Analysis: Is this Cameron's Falklands?

Monday, 22 August 2011 12:17 PM

David Cameron took a major gamble and it appears to have paid off. Could Libya be the making of his leadership?

By Ian Dunt

This article was originally published on August 22nd, 2011.

Margaret Thatcher was heading for the door before the Falklands war, but after a widely supported, morally coherent and ultimately successful military campaign she was enjoying approval ratings that were through the roof. It saw her through 11 years in office.

David Cameron's assured performance in front of Downing Street this morning, complete with fitting sunshine and an impressed press pack, suggested the current prime minister might dream of similar results given events in Libya.

"This has not been our revolution but we can be proud we played our part," Cameron said, in a remark which defined the cautious but optimistic tone he adopted throughout the statement.

It was sensible to do so. Gaddafi is still technically in power, although no-one seriously believes he can maintain it. More relevantly, long dictatorships often tend to be followed by ethnic, religious, tribal or political bloodshed when they eventually fall apart. Libya's complex tribal system has all the potential to follow a depressingly similar pattern.

There are reasons to be optimistic, however. Where the National Transitional Council (NTC) has been in power in Libya, it has kept order and largely prevented reprisals. Also, western forces seem to have learnt the disastrous lesson from Iraq: that when you make the army and police redundant in one sweep, you end up with many trained, armed men of fighting age but without a salary – making them easy pickings for terrorists and extremists.

The fact that that lesson has been learned is indicative of the British government's general handling to the Libya situation, which has been to adopt almost precisely the opposite approach to Iraq. The Commons debate Cameron instigated saw him repeatedly stress that the action was "necessary, legal and right". The lesson of Iraq was to prepare for what happens when the regime falls. But it was also to secure a legal basis for war and one of Cameron's most impressive achievements was to get Security Council support for a resolution allowing Nato action to protect civilians. Few people doubt that this saved thousands of lives in the rebel held city of Benghazi.

Throughout the conflict, the signs became increasingly depressing. The mission statement quickly expanded from protecting civilians to something akin to regime change, even if that couldn't be said out loud. There was a distinct sense that Nato forces could get bogged down in another long and murky war with allies we knew little about. Worse, other Middle East dictators had taken the precise opposite message that the UK had wanted to communicate. Instead of being frightened of attacking their own people, leaders like Bashar al-Assad of Syria, could act freely, safe in the knowledge the west could not intervene while it was occupied in Libya. Reports of the rebel forces showed them to be an amateurish military force seemingly incapable of conducting a professional military campaign.

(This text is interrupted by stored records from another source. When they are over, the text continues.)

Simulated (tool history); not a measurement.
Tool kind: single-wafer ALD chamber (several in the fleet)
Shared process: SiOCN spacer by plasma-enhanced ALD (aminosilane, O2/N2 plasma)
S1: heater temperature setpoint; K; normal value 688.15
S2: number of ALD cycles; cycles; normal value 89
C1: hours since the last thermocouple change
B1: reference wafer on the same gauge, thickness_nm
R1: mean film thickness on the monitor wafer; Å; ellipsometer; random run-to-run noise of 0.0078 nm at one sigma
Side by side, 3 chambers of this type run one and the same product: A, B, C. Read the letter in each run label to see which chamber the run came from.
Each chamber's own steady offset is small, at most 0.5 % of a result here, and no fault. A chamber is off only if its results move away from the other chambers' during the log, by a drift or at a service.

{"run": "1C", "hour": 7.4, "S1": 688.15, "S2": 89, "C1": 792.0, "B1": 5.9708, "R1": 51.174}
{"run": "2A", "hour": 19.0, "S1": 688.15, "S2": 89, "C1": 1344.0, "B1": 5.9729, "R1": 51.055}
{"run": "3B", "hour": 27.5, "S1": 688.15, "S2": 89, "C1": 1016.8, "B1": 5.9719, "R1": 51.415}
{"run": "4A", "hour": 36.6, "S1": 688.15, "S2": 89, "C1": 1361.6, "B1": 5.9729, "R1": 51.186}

Even with those worries seemingly conquered, the Libyan mission does not bear comparison with the Falklands. It did not involve an attack on British interests and it did not involve boots on the ground, relying instead on air power. The closest comparison is with Kosovo in 1999.

The difference is that Cameron's Kosovo moment comes in the aftermath of Iraq, which made the concept of liberal intervention so unfashionable that many considered it dead altogether. His handling of the conflict, based literally on reversing all the presentational, operational, moral and political mistakes of Iraq, has revived an acceptance of, if not an appetite for, British military intervention overseas.

The victory is also particularly relevant for Cameron, whose foreign policy credentials were arguably his weakest policy area. From his comments about Pakistan to an Indian audience to an ill-advised visit to Egypt with arms dealers in tow following the overthrow of Hosni Mubarak, Cameron seemed clumsy and childish when it came to foreign affairs. But his leadership at the UN stage, his deft handling during the campaign and the luck of what seems to be a victorious outcome have handed him a major victory. It may not be Falklands, but it's certainly the high point of the coalition's foreign policy agenda to date.